The South Orange Maplewood Adult School had a sell-out crowd for stories and talk.

"What do we have here?" asked Emily Zacharias, director and host of the South Orange-Maplewood Adult School's Celebrity Readings on Monday. "Something new?" Zacharias introduced the sell-out audience at the Woman's Club of Maplewood to a technology known as the "phone book," which allows users to schedule face-to-face meetings with friends, "like Skype, but in 3D." 

As the audience laughed, Zacharias introduced the evening as "an annual tribute to the written word," and recognized the staff and teachers who have nurtured the Adult School into this, its 77th spring. "What's old is new at the Adult School," said Zacharias, "We revel in community and create it constantly." Celebrity Readings, she explained, is the Adult School's major fund-raising event, supporting summer programs for children, English as a Second Language and GED instruction, and fresh year-round programming, including speakers and courses.

Zacharias further described the evening as a "tribute to the power of storytelling," as she introduced three celebrity readers. Two-time Tony Award winner, experienced singer and actress Christine Ebersole read Eudora Welty's "Why I Live at the P.O." Ebersole enriched the story of the China Grove, MS postmistress—"the second smallest post office in the state"—with a deep Southern drawl. The audience followed the narrator's family tribulations with laughter, as Ebersole described the character's mother as, "200 pounds and two tiny feet."

First-time reader Zach Grenier dedicated his reading of Sam Shepard's "Saving Fats" to his goddaughter Samantha, who is in New Orleans's ninth ward, where the story takes place, rebuilding homes. Grenier, who was nominated last spring for a Tony Award, is currently in rehearsal for "Gabriel" by Moira Buffini at the Atlantic Theatre Company. "Gabriel" previews this month. 

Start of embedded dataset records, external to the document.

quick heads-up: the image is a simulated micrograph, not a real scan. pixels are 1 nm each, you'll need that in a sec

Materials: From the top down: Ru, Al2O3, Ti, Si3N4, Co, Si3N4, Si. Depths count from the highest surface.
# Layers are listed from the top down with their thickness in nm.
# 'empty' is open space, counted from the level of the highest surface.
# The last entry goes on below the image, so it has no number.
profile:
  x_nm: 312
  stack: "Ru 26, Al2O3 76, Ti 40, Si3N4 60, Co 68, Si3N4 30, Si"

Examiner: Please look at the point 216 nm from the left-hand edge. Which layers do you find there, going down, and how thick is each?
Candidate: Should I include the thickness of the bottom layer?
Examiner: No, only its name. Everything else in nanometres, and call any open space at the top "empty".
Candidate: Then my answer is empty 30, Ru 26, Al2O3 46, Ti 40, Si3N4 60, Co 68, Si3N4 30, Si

As Grenier read the story, which takes place just after Hurricane Katrina struck New Orleans, there was silence during his dramatic pauses, as the audience waited for the story's outcome. "I'm not leaving without my piano, man," Grenier read, his character's intentions clear even among the rising waters that became "a cafeteria for alligators."

Zacharias introduced Isaiah Sheffer as "the patron saint of reading aloud." As the co-founder and artistic director of Symphony Space in New York and director and host of Selected Shorts: A Celebration of the Short Story, Sheffer's work provides the model for the Celebrity Readings event. 

Sheffer read "At the Anarchists' Convention," the story of aging anarchists gathered in a hotel ballroom. The narrator is both exasperated—"Place cards? At the Anarchists' Convention"—and resigned, as he considers an evening of speeches punctuated by fruit cup and dinner, until circumstances offer one last uprising against authority.

The annual short story contest prize was awarded to Abe Bunis, who won in 2009, as well. An excerpt from his story, "The Group," will appear in  the April 14 Matters Magazine and the whole text is on the site. 

Zacharias invited the audience to Saturday, April 17''s "College for a Day" at Columbia High School. "I've attended many times," she said, noting the instructors' "passion" for their disciplines makes for a "stimulating day." 

Saturday, April 24, will see the Barnes & Noble Book Fair. Purchases made at the Livingston Mall store will support the Adult School. 

She also noted that the Eva Samo Lecture Series begins on Monday, April 26. This spring's series explores the complexities of the Middle East.

The Annual Meeting of the Adult School, open to the public, takes place on May 19. Chef Jesse Jones will cook and dish for SOMAtv. 

Zacharias reminded the audience that new course catalogs will appear in mailboxes soon, and registration for children and teen summer programs is ongoing.

The evening concluded with home-baked desserts and a wine reception. The audience lingered, talking and laughing into the parking lot and along Maplewood's avenues. After listening to stories well-told, members of the community shared some of their own.